I attended an Islamic school my whole life, and many kids spend several years in the school with each other before leaving, so we all knew each others’ class standing, i.e. who was the best in math, who memorized the most Qur’an, who knew the best Tajweed, who had the worst handwriting, etc. On occasion, new students would come. If they came from a nonpracticing family, they would be bullied or made fun of. Even the teachers would sometimes ridicule them for not knowing “the basics of Islam.” I had always grown up in an ultra-conservative, religious environment with my dad leaving no stone unturned to teach me surahs and du’as and practices from the Sunnah, so when I came across kids in the 3rd or 4th grade who didn’t know how to pray or kids in 8th grade who could barely read Qur’an, I would wonder: “How? How can he not know how to pray? How can she be so bad at reading Qur’an?” because I had simply never experienced the tragedy of the answer that the students always gave whenever they were asked how they “didn’t know anything” (about Islam). They always said: “No one taught me.” I would be shocked, as well would the other kids. We would ask about why their parents didn’t teach them, if they were born Muslim or if they even cared about learning how to pray. I remember seeing shame in these kids’ eyes, sometimes coupled with fear, at other times with anger. Some of these kids left the school because they felt pressurized while others left because the teachers couldn’t handle the “bad influence” they were having on the other kids. Some of them stayed with us and learned and improved and became our friends, Alhamdulillah.
Whatever their fate, they left me with a question: Why could I never say “no one taught me”? The answer was simple: because they did. Everyone around me was constantly teaching me something. My dad, my grandma and my teachers, were always teaching me something and giving me life lessons. They never left me alone to figure things out, but instead guided me carefully along the path of learning and motivated me every time I wanted to give up.
Finally, when I was in high school, I wanted to improve my level of Islamic practice, and that’s when I realized that there was so much I needed to know. It was the time when I understood that just because I had been passing all the religious education milestones in an Islamic school and getting good grades and recognition for it didn’t mean that I knew everything. I was so used to things just coming to me that when I actually had to use my mind to understand something, it opened up my eyes to how easy I had it all along.
I remember on several occasions admitting to classmates that I didn’t know how to pray Salatul Janazah or the ‘Eid prayer (with all its Takbeeraat). I remember the shock on their faces as I choked out the words: “No one taught me.”
“But you’ve been in an Islamic school forever, how do you not know how to pray these simple prayers?”
Again, my reply would be the same as I could feel my heart crushing under the weight of my ignorance.
It was only then did I understand the pain of those kids who I had met long ago who were treated like outcasts just because they didn’t know something. No doubt, their lack of knowledge concerning our religion was detrimental, but I still think that it was our intolerance and lack of understanding that pushed them away from Islam more.

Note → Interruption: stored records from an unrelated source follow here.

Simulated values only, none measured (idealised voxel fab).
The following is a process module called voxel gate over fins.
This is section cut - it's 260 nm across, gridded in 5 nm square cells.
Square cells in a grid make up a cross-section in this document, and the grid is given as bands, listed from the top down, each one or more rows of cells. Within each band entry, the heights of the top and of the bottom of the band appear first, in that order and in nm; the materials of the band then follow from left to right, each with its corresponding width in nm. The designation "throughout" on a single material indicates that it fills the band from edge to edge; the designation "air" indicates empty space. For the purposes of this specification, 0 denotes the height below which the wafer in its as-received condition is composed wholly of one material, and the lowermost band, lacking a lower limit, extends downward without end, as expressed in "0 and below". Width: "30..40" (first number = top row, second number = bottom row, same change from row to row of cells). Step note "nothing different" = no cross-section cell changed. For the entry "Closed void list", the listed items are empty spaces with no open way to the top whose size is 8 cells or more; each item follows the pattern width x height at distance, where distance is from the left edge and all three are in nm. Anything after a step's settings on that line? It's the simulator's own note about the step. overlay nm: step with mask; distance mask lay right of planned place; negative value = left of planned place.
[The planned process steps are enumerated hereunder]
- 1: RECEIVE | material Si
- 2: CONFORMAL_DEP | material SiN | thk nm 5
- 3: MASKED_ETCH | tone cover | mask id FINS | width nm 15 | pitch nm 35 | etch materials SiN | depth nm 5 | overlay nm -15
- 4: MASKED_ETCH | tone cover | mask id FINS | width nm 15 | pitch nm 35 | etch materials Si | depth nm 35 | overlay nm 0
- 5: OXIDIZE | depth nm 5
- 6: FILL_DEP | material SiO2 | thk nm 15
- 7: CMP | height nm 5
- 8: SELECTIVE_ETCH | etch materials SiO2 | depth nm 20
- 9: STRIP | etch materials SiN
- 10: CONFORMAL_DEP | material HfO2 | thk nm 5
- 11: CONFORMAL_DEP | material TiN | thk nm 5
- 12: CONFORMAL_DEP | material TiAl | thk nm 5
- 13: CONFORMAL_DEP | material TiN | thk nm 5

It’s true that you never understand another’s pain until you are in their shoes. You never know their hurt and their feelings until you feel it yourself.
If there is anything I want someone to take away from this, it’s the fact that Allah has gifted some people more than others, and He has gifted people differently. If you are better than others in some things, it doesn’t mean you’re better than them. If there are those who are lacking in outward goodness, maybe they have been given kind hearts. If you feel that you are better, that automatically makes you worse.
Allah’s gifts are meant to be cherished. to be grateful for and to share with others, not to stroke your own ego. It doesn’t take Allah long to take away what He Wills, as it doesn’t take Him long to give.